Native Seed Library Program available for students to utilize
A librarian at Scottsdale Community College has re-framed gardening for students of the Maricopa County Community College District and their surrounding neighborhoods.
The Native Seed Library Program exists to encourage the public to plant native seeds in their individual landscaping to better support the Sonoran Desert ecosystem.
Danielle Carlock, library faculty at SCC, is the architect behind it.
“It started with me collecting [native seed] because it’s not like you can go buy it anywhere,” Carlock continued, “I wanted to make it free, so I’m out there collecting it.”
Carlock’s hope is that the project will create a local movement to cultivate plant life that is more representative of native plant-life in the Sonoran Desert.
It originated as Carlock’s sabbatical project, but she wanted to find a way to continue after her sabbatical ended.
That’s when Niccole Villa Cerveny, professor of geography and sustainability at Mesa Community College, stepped in.
Carveny and Carlock used the remainder of the Arizona Give Back Lottery that had been going to soil research and applied it to the Horizon Grant to continue the program.
The program also added interns and staff for the sustainability of the project, so that Carlock was no longer the only one collecting, preparing, packaging, and distributing the seeds.
The program is currently set up so that, in addition to Carlock and Cerveny, a group of professors and their interns cultivate and package seeds which they or their community partners have sourced from pre-approved areas in the Sonoran Desert.
The seeds are accessible to the public at four libraries within Maricopa County Community College District: Phoenix College, Scottsdale Community College, MCC Red Mountain Campus, and Gateway Community College.
The program encourages both long-time and would-be gardeners to approach Southwest gardening differently.
“We end up purchasing easy plants from [places like] Home Depot and those plants are not native to this area, so they don’t necessarily support our species of bugs and birds,” Cerveny continued, “so it tends to challenge our ecosystem which is really well honed around the extreme conditions we live in in the southwestern desert.”
Landscaped yards, sporting lawns and non-native plant life do not attract birds and pollinators.
“They become dead zones because they’re not really supporting anything,” Carlock said.
Many landscaped yards also require large amounts of water to sustain.
Modern landscaping in private homes, and at the Maricopa County Community Colleges, have moved away from large water usage gardens and have instead turned to xeriscape gardening, a strategy that conserves water.
Xeriscape gardening involves using plants, like cacti, that are adapted to the arid environment requiring minimal water and upkeep.

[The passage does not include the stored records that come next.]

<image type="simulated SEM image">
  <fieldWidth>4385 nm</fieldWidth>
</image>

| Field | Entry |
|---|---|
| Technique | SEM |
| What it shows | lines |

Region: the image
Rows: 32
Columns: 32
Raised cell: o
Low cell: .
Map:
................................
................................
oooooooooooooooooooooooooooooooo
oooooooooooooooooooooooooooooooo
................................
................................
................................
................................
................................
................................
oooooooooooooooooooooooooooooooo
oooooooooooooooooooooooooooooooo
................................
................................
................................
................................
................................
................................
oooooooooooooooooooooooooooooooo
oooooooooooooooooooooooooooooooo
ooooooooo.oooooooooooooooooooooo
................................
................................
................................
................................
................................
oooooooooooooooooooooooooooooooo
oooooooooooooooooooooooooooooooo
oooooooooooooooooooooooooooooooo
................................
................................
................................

While planting cacti from other arid desert regions conserves water, it does not benefit our ecosystem, according to Carlock.
“Even though you’ve got a win with less water,” Carlock continued, “you don’t have a win in terms of supporting wildlife that way.”
Even with desert adapted xeriscape gardening in mind, a lesson emerges.
If it’s not native, the ecosystem cannot properly support it because intentional relationships between animals, insects, and plant-life have not evolved.
The connection between plants, pollinators, and their environment is important to the sustainability of any ecosystem. That is why Carlock asserts it is best to think intentionally about what is included in a garden and why.
Staci Ryder, Phoenix College Native Seed Library intern, explained that even something as simple as choosing a native pollinator potted plant for your porch can help create a healthier ecosystem.
“We can plant with more purpose. We can really start making noticeable differences with honestly minimal effort and resources.” Ryder said.
Planting these native seeds is an easy way to give back to the ecosystem and to potentially repair some of the damage done to the environment.
“I love this project because when we think about things we can do to be kind to the earth, things we can do to show respect to the earth, and maybe counter some of the not-so-kind things we’ve already done,” Staci Ryder continued, “It feels like a really daunting task, it feels like something the average person cannot do.”
But sourcing the seeds is not something the average person can do, however, because there are specific guidelines for ethical collecting and legalities that prohibit it without a proper permit.
Carlock obtained the permit to collect seed in the Tonto National Forest for the Native Seed Library.
The program also partners with the Tonto National Forest to collect and cultivate seed in the natural environment so that the area can be re-seeded in case of fire wiping out large swaths of plant-life.
The seeds collected come from a diversity of native plants that are hosts to pollinators whose fruit is beyond the stage of ripeness. This ensures that the plants will continue thriving because they have already been pollinated.
“It’s such an important program that it really does need to continue on, but it does need funding and the district is really excited about it but having it distributed to all these campuses, it needs one big push from somewhere and that would be something that the district could really help us out with,” Cerveny emphasized.
This story was edited on 10/24/22 and 10/25/2022 to correct errors made at the time of publication.